Stable patterns for truncate and loading large datasets in ArcGIS Online programmatically

Jay_Gregory · ‎10-16-2024

I'm curious what the best practices are for truncate and load for large datasets into ArcGIS Online feature services using Python. My inclination is to use a spatial data frame, the manager.truncate and edit_features methods on the featurelayer class. However is writing 100k records using edit_features supported? Should I break it up into chunks of 10k and load that way? Maybe wait 10 seconds between each load?

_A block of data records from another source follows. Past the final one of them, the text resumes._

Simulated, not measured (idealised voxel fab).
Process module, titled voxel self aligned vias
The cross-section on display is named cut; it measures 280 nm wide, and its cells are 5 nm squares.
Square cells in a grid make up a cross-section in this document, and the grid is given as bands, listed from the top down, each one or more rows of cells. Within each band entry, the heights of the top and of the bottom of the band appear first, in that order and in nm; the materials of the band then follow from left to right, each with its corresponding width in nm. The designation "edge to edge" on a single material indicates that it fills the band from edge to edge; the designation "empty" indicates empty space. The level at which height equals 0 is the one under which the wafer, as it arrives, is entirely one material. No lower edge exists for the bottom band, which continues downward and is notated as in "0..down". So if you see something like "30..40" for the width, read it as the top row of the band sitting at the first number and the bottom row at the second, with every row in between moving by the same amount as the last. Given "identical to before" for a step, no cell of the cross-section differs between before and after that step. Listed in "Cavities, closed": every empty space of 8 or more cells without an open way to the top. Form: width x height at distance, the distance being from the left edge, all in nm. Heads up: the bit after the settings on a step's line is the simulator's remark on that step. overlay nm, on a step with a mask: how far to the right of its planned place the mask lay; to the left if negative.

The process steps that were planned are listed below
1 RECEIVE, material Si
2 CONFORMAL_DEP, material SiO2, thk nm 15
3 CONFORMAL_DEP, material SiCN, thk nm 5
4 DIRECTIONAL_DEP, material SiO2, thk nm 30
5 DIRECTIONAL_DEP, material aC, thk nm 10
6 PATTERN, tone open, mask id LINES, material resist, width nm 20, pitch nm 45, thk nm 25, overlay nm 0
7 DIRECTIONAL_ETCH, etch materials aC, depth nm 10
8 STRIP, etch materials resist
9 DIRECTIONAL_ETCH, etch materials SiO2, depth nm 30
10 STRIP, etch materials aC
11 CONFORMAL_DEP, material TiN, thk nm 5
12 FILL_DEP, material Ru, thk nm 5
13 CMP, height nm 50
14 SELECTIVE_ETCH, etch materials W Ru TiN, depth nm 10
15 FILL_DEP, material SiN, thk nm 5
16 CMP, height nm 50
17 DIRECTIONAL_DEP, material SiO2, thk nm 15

Another patten (one I don't like is much) is using a CSV, shapefile, or something else and then doing the "overwrite layer" pattern. However in most cases I am querying the source data from an API or database elsewhere so its easier to create a SDF instead of a shapefile or CSV.

Yet another is creating a new feature service from the data and choosing replace layer.

The context here is I will sometimes get some unexplained errors using the edit_features method - it will just crash and say "json decode error".

JakeSkinner · ‎10-17-2024

Hi @Jay_Gregory, I've recommended the following script to several users who have had success. Just today I updated it to include upsert functionality.

Jay_Gregory · ‎10-22-2024

@JakeSkinner Thanks - though this seems a little beefy for a lot of use cases. But my question is specific to large feature classes - I would like to use the following two methods:

def truncate_portal_data(fl_url:str)->object:
    """Truncates a feature layer or able through the REST endpoint

    Args:
        fl_url (str): REST endpoint of the feature layer

    Returns:
        object: results object
    """
    ids = fl_url.query(return_ids_only=True)['objectIds']
    results = fl_url.edit_features(deletes=ids) if len(ids)>0 else  {"results":"No features to delete"}
    return results


def update_portal_data(df:pd.DataFrame, fl_url:str, truncate:bool=True, chunk_size:int=500)->object:
    import numpy as np
    from time import sleep
    """Adds features from a dataframe to a Portal / AGOL feature service.  
    Args:
        df (pd.DataFrame): DataFrame from which to update features
        fl_url (str): Feature service URL
        truncate (bool, optional): Truncate table before updating. Defaults to True.

    Returns:
        object: results of update operation
    """
    if truncate:
        truncate_portal_data(fl_url)
    numchunks = int(len(df)/chunk_size) or 1
    chunks = np.array_split(df,numchunks)
    for chunk in chunks:
         fl_url.edit_features(adds=chunk.spatial.to_featureset())
         sleep(5)
    return True

But my question is is there any reason your script is preferable over the much simpler API methods above for large feature classes?